Friday, October 30, 2009

Baby for Breakfast

Prospect, OR
Crater Lake Campground

Today we popped into Prospect Oregon's one diner, next to its one bar, next to its one grocery and its one hotel (!) and ordered an 11 o'clock breakfast. The place was empty; a waitress riffled through a stack of newspapers and took a couple of sections into the bathroom. Our waitress, a really pretty, heavyset woman in her late 30's, told us breakfast was cut off at 11, and the cook had just cleaned the grill.

We acknowledged his hard work, but told her it was eggs or nothing and we'd just pay for the coffee. She went back to the kitchen for the third time, and on her return she allowed as how the cook was willing to make us breakfast.

Fine. John was annoyed, I was amused and the waitress was delighted. She'd been able to get the cook to change his mind, although he'd probably be mad at her for the rest of the day. A couple of customers came and went, hunters from the look of things. Our breakfast finally emerged, and was served with a big smile. A few minutes later, the waitress returned to our table. She was carrying a photograph.

"Wanna see my baby?" she asked, coyly. She handed the picture to John, and he passed it to me without comment.

There she was, kneeling beside a huge deer, its rack enormous, its forehead bloody. "My first buck," she said, proudly. "He's my baby."

Lady, you just murdered this magnificent creature and you're calling him your baby?

Eeuw. I looked down at the homemade sausage that I'd sampled. It definitely wasn't pork. I think we were having baby for breakfast.

Oregon. It ain't California.

Saturday, October 17, 2009

Mojave Thoughts

Bakersfield, CA

Driving across the desert is the equivalent of a morning shower. Now, now, hear me out. The shower is solitary, quiet and somewhat boring, so I do all my best thinking there. The desert is solitary, quiet and really boring, so as I was driving along the 239-mile stretch of open, dusty road from Barstow to Bakersfield, I began to mentally wander.
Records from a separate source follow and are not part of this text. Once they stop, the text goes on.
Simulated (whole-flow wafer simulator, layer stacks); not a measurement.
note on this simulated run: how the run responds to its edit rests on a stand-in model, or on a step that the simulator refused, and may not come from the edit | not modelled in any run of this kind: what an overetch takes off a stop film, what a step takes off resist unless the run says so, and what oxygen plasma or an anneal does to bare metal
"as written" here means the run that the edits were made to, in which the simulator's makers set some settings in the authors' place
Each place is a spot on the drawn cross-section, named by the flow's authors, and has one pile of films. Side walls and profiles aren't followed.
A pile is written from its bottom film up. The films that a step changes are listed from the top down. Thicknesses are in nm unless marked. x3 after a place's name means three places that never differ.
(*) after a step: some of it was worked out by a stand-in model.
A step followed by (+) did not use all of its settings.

Some idle thoughts: The Mojave is dry and dusty. It makes the word arid sound moist.

I talked to my son briefly, and he informed me I needed to say the word Mojave right. He contended that it was Moh-Jav. I’m not that gullible, Heff.

Not one hour after having our coach washed in Barstow to the tune of $52, we drove through a swarm of bees. We scored 25 direct hits and countless ricochets. The only thing that makes it worthwhile is that everyone has suffered the same buggy insult, including that annoying vintage T-Bird who passed me on the right and then had the nerve to honk at me for being in the left lane. I would have moved over, but there was an idiot next to me.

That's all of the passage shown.